THE FUTURE OF HOPE ~ THE ANTICIPATION OF VICTORY
Many years ago I was fortunate enough to hear Dr. King's speeches on TV, his poetic use of words the images that he seemed to effortlessly spin out and his command of tempo and pace always silenced the fear in my heart. I say fortunate because I heard them in context That is to say in the context of the struggle to transform the United States. My father was born and raised a few miles from Selma site of the of bloody Sunday Edmund Pettus bridge crossing. In college I listened to bits of many of the seminal speeches that were part of the sixties movement. Voices of hope raised to challenge the unacceptable status-quo, voices raised for peace, voices calling for an end for poverty in the richest land in the world. Beyond the rhetoric, the polemic and the emotional appeal, here was the gut wrenching feeling that the speakers were a vessel of my inner thoughts.

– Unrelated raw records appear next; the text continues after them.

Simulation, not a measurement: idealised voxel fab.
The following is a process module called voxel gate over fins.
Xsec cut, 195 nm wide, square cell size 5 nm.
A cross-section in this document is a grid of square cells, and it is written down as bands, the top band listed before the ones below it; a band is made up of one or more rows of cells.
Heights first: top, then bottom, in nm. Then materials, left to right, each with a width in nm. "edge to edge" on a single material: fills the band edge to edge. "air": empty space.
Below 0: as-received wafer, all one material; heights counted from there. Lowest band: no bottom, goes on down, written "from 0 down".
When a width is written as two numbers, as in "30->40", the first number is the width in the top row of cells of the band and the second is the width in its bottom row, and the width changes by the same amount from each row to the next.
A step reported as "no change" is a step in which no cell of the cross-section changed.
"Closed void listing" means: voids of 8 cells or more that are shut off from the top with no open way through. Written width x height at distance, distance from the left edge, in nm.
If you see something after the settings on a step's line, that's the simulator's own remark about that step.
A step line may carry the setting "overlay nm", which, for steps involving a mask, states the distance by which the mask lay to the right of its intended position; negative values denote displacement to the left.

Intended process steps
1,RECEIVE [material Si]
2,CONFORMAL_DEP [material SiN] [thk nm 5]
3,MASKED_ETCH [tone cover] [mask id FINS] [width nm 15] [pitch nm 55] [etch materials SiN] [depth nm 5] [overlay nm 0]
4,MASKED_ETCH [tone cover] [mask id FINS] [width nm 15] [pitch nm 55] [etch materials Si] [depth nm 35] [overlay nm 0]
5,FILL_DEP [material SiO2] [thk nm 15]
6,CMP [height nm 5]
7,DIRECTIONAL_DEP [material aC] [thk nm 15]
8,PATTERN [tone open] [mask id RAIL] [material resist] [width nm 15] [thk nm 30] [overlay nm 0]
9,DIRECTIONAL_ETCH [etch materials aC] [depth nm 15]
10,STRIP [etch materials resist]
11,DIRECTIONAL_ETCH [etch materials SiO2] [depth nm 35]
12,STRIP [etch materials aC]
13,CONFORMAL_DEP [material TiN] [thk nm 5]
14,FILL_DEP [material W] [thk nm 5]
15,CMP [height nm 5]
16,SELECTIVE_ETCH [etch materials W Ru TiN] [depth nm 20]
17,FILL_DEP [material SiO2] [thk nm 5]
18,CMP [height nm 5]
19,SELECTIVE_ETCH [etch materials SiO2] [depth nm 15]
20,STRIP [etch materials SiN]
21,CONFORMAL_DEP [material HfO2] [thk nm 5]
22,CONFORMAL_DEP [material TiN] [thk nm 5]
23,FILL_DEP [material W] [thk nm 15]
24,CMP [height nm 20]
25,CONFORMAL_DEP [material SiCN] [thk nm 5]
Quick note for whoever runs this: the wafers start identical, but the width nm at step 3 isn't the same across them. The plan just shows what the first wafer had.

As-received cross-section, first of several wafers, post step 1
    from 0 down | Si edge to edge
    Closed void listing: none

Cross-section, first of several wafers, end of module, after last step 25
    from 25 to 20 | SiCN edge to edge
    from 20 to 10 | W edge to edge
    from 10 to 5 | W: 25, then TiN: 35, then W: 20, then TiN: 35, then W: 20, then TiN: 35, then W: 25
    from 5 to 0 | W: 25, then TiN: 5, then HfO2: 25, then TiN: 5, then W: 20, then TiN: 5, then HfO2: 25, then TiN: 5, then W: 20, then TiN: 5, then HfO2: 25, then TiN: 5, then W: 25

On the night of the Iowa Caucuses I drove home through the streets of Oakland after watching Francis Coppola's new film "Youth About Youth." We were trying to figure out where the film went wrong. It is a sprawling film that takes on a grand sweep of history that floods the viewer with ever changing shifts in historic, political, social, philosophical landscapes. It is rich and dense and in many ways challenging. It is the work of an older man mulling over life not the speculation of a young person. My conclusion was that maybe Coppola had taken on too much (writer, producer and director) instead of building a team around himself. The traditional master of a discipline was put into conflict with the other members of the production team. Especially on a project of this scope and a tale this hard to tell.
When I got home I turned on my computer going straight to Barack Obama's campaign web site. I was greeted by the You Tube video that is posted above. My plan was to just see how the results came out. From the beginning I knew that this was going to be one of those speeches that I remembered from my youth. This was a middle aged man filled with the hope of youth. He has the best of idealism that is grounded by ideas. He was clear that this stunning victory was the product of time and the energy of a growing movement that had sprung up around him. People who want to see the nation heal after years of division. People who want to focus on the needs of not only the American people but of the world's people. His campaign is fueled not just by like minded folks but by people who originated in different political camps, who have come together under one umbrella.
This is going to be an interesting campaign season. As I clicked through the different political news sites and blogs that night one thing became clearer and clearer. Mr Obama had not just captured the hearts and minds of young people, he had taken every major demographic in Iowa. If the other candidates who are now trying to pick up the mantel of "change" miss this fact it is to their peril. Mr. Obama is truly trying to build a movement for change that intrinsically seeks to build a consensus for change. He is also willing to listen as well as lead, his stump speeches are picking up bits and pieces of the daily news constantly refreshed and in touch.
We will see now as the campaign progresses to the other states with secret ballot elections whether he will be affected by the "Bradley Effect", in which people affirm they will vote for an African American candidate and change their minds in the quiet of the polling place. Iowa has shown us that it is possible for people in the light of day to adhere to their higher principals and not their basest fears. If anyone can help us to overcome our deepest fears and appeal to our greatest sensibilities, it is people like Barack and Michelle Obama. They are staking everything on building a movement for change. That is what has given Mr. Obama this wonderful opportunity the audacity to believe that we all can foment change the belief that hope is still alive and well.